Researchers find unusual behavior in Josephson junction superconductor-topological insulator devices

(Phys.org) -- Researchers at Stanford have been investigating the special properties of a Josephson junction when constructed as hybrid superconducting-topological insulator devices and have found what appears to be some unconventional behavior. In their paper published in Physical Review Letters, they describe how in applying a superconductor-topological insulator to a Josephson junction, the diffraction that occurs appears to differ from theoretical theories.

A Josephson junction is where a device is made that allows, theoretically, for an infinite electrical current to flow. This should be possible because superconductors, by their very name, conduct electricity so well that no energy is lost when electrons pass through them. To construct a Josephson junction, researchers couple two superconductors together with a weak link between them. What is interesting about the construction of such a device though, is when the two superconductors have different phase shifting properties which cause a phase shift in the electrons as they pass through. What’s more if a magnetic field is applied, than that can cause a phase shift as well.

In this new research, the team applied a superconducting form of aluminum on top of a bit of bismuth selenide, which is a topological insulator. To create a Josephson junction, they left a little gap between the two and then applied a magnetic field and a small amount of current.

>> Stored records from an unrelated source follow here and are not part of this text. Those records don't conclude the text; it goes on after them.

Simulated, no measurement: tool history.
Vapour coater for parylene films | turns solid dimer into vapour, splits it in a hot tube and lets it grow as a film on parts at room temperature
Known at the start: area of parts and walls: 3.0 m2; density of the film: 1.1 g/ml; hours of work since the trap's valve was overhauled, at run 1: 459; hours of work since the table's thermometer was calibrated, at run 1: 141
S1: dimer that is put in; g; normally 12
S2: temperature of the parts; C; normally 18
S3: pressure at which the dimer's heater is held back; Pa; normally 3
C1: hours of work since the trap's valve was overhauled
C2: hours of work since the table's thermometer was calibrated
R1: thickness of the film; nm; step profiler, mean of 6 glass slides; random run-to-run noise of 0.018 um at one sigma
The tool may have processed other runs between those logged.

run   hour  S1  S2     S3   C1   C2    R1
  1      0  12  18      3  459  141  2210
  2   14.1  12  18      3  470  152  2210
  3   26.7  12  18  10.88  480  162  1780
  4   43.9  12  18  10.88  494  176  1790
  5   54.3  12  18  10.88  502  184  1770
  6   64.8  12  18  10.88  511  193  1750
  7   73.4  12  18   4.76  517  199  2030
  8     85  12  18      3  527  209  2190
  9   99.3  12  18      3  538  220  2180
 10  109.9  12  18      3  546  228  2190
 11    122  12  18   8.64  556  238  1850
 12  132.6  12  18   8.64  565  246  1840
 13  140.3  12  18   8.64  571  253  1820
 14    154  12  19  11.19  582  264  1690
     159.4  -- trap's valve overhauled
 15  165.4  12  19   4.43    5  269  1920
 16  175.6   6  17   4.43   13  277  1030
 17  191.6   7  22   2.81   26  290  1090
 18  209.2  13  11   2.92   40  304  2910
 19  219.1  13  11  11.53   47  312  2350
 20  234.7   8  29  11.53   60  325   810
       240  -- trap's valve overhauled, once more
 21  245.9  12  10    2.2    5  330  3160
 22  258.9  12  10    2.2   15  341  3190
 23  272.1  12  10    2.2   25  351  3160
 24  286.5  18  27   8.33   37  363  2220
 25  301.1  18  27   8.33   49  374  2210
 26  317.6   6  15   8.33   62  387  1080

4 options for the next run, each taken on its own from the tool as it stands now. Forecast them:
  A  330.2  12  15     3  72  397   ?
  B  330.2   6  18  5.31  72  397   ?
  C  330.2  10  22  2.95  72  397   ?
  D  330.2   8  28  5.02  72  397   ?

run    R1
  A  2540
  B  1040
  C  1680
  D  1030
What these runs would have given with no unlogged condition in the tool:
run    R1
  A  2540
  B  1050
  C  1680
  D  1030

In measuring the results, they were surprised to find that the diffraction that occurred due to the phase shift didn’t correspond to the conventional Fraunhofer pattern as expected. Instead they found that the valleys were higher, which they suggest could have been due to the size area of the junction being smaller. But they also found that the shape of the curve itself was different. Together the unconventional results suggest that something else is at work in the junction and the team suggests that it might just be due to the emergence of particles that show a remarkable similarity to Majorana fermions - charge neutral particles (fermions) that are their own antiparticles.

This new work goes a long way towards proving that Majorana fermions really can be created using superconductors, thus proving the theories true, and if that is the case, then actual devices should be able to be built that create and manipulate them at will, opening the door to all manner of applications that until now have existed only in science fiction stories.